Converting NOT IN Sublinks to Anti-Joins When Safe

Introduction

In February–March 2026, Richard Guo proposed and iterated on a planner patch to convert

... WHERE expr NOT IN (SELECT subexpr FROM ...)

into a join-based anti-join when it is provably safe. The topic has a long history on pgsql-hackers: NOT IN has tricky semantics around NULL, so naïvely rewriting it to an anti-join risks changing query results.

The new patch takes advantage of infrastructure that did not exist in older attempts: an outer-join-aware Var representation, a global not-null-attnums hash table, and smarter non-nullability reasoning. Over six patch versions, reviewers including wenhui qiu, Zhang Mingli, Japin Li, David Geier and others helped refine both the safety criteria and the implementation details. The final v6 patch was committed by Richard in March 2026.

This post explains why NOT IN is hard, how the planner proves safety, what changed between v1 and v6, and what this means for everyday queries.

Why NOT IN Is Hard

At first glance, NOT IN looks like a natural anti-join:

SELECT *
FROM users
WHERE id NOT IN (SELECT user_id FROM banned_users);

Intuitively this means “users that are not banned,” and a hash anti-join against banned_users is exactly the plan you would like to see. The problem is SQL’s NULL semantics.

Consider a scalar comparison (A = B) used inside NOT IN:

  • If (A = B) is TRUE, the element is found and the NOT IN condition fails.
  • If (A = B) is FALSE, the particular element is not a match; the overall result depends on the other elements.
  • If (A = B) is NULL, NOT (NULL) is also NULL (treated as false in WHERE), so the row is discarded.

In contrast, for an anti-join, if the join condition evaluates to NULL for a row pair, the executor essentially treats that as “no match” and may keep the outer row. As Richard points out in the thread, whenever the comparison operator can yield NULL on any pair of inputs that the executor considers a valid equality comparison, NOT IN and a simple anti-join disagree.

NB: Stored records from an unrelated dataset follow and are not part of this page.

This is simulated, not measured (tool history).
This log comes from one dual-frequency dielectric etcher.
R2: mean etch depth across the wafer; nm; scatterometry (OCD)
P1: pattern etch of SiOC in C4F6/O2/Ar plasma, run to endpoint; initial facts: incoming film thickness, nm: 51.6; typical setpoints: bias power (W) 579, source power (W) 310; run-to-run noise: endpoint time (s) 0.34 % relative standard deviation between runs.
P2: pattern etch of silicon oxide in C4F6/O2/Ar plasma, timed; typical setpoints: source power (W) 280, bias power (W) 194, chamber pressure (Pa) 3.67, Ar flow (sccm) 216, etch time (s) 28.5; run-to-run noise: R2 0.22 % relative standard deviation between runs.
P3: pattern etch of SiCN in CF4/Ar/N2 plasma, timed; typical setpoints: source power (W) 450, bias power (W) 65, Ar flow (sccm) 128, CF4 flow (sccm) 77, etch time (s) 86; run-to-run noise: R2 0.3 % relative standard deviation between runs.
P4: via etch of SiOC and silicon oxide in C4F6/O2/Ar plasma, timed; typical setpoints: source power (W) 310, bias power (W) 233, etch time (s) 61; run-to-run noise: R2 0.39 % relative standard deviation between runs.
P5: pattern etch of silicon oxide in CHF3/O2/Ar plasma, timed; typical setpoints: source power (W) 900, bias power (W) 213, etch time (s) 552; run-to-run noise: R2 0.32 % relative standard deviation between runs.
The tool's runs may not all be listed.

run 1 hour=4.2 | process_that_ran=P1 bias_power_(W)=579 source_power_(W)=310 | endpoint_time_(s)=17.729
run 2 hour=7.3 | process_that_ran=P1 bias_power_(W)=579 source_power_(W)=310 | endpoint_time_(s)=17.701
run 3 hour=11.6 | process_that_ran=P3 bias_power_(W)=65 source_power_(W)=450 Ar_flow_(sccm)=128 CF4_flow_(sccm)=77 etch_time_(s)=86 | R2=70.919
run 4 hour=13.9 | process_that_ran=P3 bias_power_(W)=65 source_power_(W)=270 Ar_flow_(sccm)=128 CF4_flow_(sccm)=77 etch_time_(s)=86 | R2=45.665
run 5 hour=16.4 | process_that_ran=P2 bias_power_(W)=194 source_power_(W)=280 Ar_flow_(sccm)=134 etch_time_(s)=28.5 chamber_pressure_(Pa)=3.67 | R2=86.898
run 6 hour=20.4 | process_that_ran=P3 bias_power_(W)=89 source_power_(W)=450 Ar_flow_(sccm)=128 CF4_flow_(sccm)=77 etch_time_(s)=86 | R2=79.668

Historically, this semantic mismatch made the planner avoid converting NOT IN sublinks to anti-joins. Users who wanted a join-based plan needed to rewrite their queries using NOT EXISTS or other patterns.

Planner Infrastructure: Proving Non-Nullability

Recent releases have accumulated infrastructure that can prove non-nullability of expressions more reliably and cheaply:

  • Outer-join-aware Vars record which relations can be nulled out by outer joins.
  • A not-null-attnums hash table tracks columns declared NOT NULL (or implied by primary keys and certain constraints).
  • expr_is_nonnullable() reasons about more complex expressions, not just simple Var or Const nodes.
  • find_nonnullable_vars() can derive non-nullability from qual clauses (e.g. col IS NOT NULL or strict operators in join conditions).

In the new patch, Richard leverages this infrastructure to answer two questions:

  1. Can either side of the comparison become NULL?
    • Use relation-level information (NOT NULL, PK) and outer-join-aware Vars to reject Vars that come from the nullable side of an outer join.
    • Incorporate find_nonnullable_vars() and safe qual clauses to detect values forced non-null by the query’s WHERE/ON conditions.
  2. Can the comparison operator itself return NULL on non-null arguments?
    • Use catalog information to restrict to operators that are members of a B-tree or hash opfamily, because those must behave like a normal total order or equality operator. If such an operator returned NULL for non-null inputs, indexes built on it would be broken.

Only when both operands are provably non-nullable and the operator is considered safe does the planner consider rewriting the NOT IN sublink as an anti-join.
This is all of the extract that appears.